Yossi Ben Naim is the first Israeli to have completed the process of a Spanish citizenship application, after the Spanish government in 2012 invited anyone who can prove his or her descent from Sephardic Jews and can show a “special link” to Spain to apply for Spanish nationality.
In 1492, just as Columbus was sailing the ocean blue, the Jews of Spain, on the 9th of the Jewish month of Av (which fell in August) were expelled. But a mere 500 years later, give or take a year, the Spaniards have had a change of heart. Better late than never? Time will tell.
Ben Naim, a resident of Haifa, 40, had to prove his blood relation to the expelled Jews of Spain and his personal connection with today’s Spain, and was tested on his knowledge of the Spanish language and general information about his new country. This week, according to Ha’aretz, he left for Spain to complete the final phase in the process, when he handed a Spanish notary public his documents. Now he’ll be sitting and waiting for an invitation from the Spanish embassy in Israel to come pick up his passport.
The Spanish trivia Ben Naim had to know was not easy: who wrote Don Quixote (pronounced Ki-ho-the) — Miguel de Cervantes; which Spanish physician won the Nobel prize — Severo Ochoa, he co-earned it in 1959; and who is Penélope Cruz — Spanish actress and model who was discovered in 2001 in Vanilla Sky and Blow.
Ben Naim told Ha’aretz both his parents were born in northern Morocco, in the city of Tétouan. They met in Israel and at home spoke Spanish, “With me, too,” he said. When he heard of the chance to request a Spanish passport he went for it. He dug through the family documents and came up with Spanish protectorate in Morocco passports and ID cards of his father and grandmother. The Protectorado Español en Marruecos was established by a 1912 treaty between France and Spain, and ended in 1956, when the Spaniards experienced their own expulsion—from Morocco.

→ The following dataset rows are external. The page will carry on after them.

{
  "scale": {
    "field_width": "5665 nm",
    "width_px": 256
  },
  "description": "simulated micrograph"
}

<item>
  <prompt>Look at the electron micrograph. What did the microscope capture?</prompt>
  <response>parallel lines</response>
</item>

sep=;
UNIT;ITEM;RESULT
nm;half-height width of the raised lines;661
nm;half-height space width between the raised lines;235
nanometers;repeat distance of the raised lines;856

Ben Naim said he took the tests very seriously and attended courses to become acquainted with proper Spanish grammar. Besides the trivia questions, he was also asked about the structure of the Spanish government (There are three main institutions: the Congress of Deputies, the assembly of senators, the judicial branch, and the king, currently Felipe VI, who is the constitutional head of state, with no executive powers).
Apparently there are hundreds, possibly as many as a thousand Israelis cramming for their Spanish citizenship tests. Sure, it may not be a vote of confidence in the Jewish State, but who knows, it’s good to have an extra passport.